The Lennon Wall was one of the few places I chose to sit down for a longer than usual period of time in order to see what experience this frequented tourist attraction could provide me with. First, some background on the wall would be helpful. The wall was first started being tagged in 1988 with grievances from young Czechs who were followers of the “Lennonism” Movement. Since then it has been tagged over and over, erasing old graffiti and creating new art, most of it continuing the Lennon theme but not all. For example, just this past November (2014), a group of art students white-washed the entire wall and then sprayed-painted, in block letters, “THE WALL IS OVER.” Since then, the words were changed to “THE WAR IS OVER” and the wall is completely covered in artwork again. During the ten to fifteen minutes in which I sat by the wall I was able to get an feeling for the flow of tourists that came through that area and saw two American girls spray paint an American flag on the right end of the wall because today was July 4th.

Following the time spent at the Lennon wall, I continued on to find the soccer game that was supposed to be happening at 2 pm according to a Prague pick-up soccer Facebook group. I had to take two different trams to get to the soccer field, and each time, I got off the train a stop too early and had to walk to the next stop. This happened three or four times while I was in Prague. The confusion arose because many of the adjacent stations have the same name except one ends in the Czech word for “square” and one doesn’t. Also keep in mind that it was around 90º Fahrenheit and there was little shade on my walk this day. I ended up getting to the soccer field right before 2 pm, but alas, no one was there. I think not enough people said they were “in” on the Facebook page, but I’m not certain.

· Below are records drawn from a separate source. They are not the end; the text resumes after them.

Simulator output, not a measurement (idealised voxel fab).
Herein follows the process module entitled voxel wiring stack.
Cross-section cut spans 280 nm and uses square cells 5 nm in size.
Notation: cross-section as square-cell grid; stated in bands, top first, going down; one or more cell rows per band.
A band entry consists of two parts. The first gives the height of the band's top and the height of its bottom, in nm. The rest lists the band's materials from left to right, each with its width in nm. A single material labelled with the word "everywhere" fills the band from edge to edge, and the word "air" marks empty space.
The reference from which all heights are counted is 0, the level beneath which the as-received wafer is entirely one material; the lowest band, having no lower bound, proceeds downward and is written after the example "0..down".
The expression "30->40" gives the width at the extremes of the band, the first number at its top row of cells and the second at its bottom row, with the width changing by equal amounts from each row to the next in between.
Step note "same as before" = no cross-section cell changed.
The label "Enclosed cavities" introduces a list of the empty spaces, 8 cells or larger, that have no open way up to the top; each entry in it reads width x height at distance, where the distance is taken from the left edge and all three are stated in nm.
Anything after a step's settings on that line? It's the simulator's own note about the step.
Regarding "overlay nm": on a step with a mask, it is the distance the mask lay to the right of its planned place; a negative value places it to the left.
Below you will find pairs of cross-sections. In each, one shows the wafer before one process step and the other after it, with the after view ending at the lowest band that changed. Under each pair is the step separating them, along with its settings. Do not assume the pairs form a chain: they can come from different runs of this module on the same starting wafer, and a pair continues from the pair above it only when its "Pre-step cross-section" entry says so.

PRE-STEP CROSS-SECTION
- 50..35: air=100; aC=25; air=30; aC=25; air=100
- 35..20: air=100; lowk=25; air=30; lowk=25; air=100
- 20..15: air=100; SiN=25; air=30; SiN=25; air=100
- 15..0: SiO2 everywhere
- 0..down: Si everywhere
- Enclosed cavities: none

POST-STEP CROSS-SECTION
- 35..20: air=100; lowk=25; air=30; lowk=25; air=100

The last day I was in Prague (Monday), I went to one of the Islands on the river and played music on my speakers and juggled my soccer ball on my own for about an hour. I think Berlin has a park where people play sports and hang out, so that should be fun.

Journaling has been great.  This is the first time in my life where I’ve kept a journal and written in it on a consistent basis. Especially traveling on my own, there’s a lot of time where I’m not being mentally active or stimulated by my computer. It’s during these times that I start thinking about things and I can write them in my journal. What’s just as exciting, if not more, is going back and reading about the things I was worried about or thinking about and reflecting on how those have changed in just a week or two. Having that ability to reflect on internal thoughts of the past is great because it gives you a concrete benchmark to compare yourself to. For example, during the first few days of my travel, I was feeling tired and unmotivated to socialize. I went back and read what I wrote in my journal two weeks later and it made me laugh because I had gotten over the lack of motivation and was having a blast.

Furthermore, the last three nights in Prague, I went out at night with me, myself, and my journal to find a café or bar, in hopes to meet people as well. The first night I talked to two groups of people for a little bit but spent most of my time writing. The next two nights I didn't write in my journal at all and talked to one or two people the entire time. In my mind, I suppose the journal acts as a security blanket, similar to when people go on their smartphone if they’re bored or don’t want to socialize. I haven’t quite figured out how it’s different then going on your phone but I do think it is different.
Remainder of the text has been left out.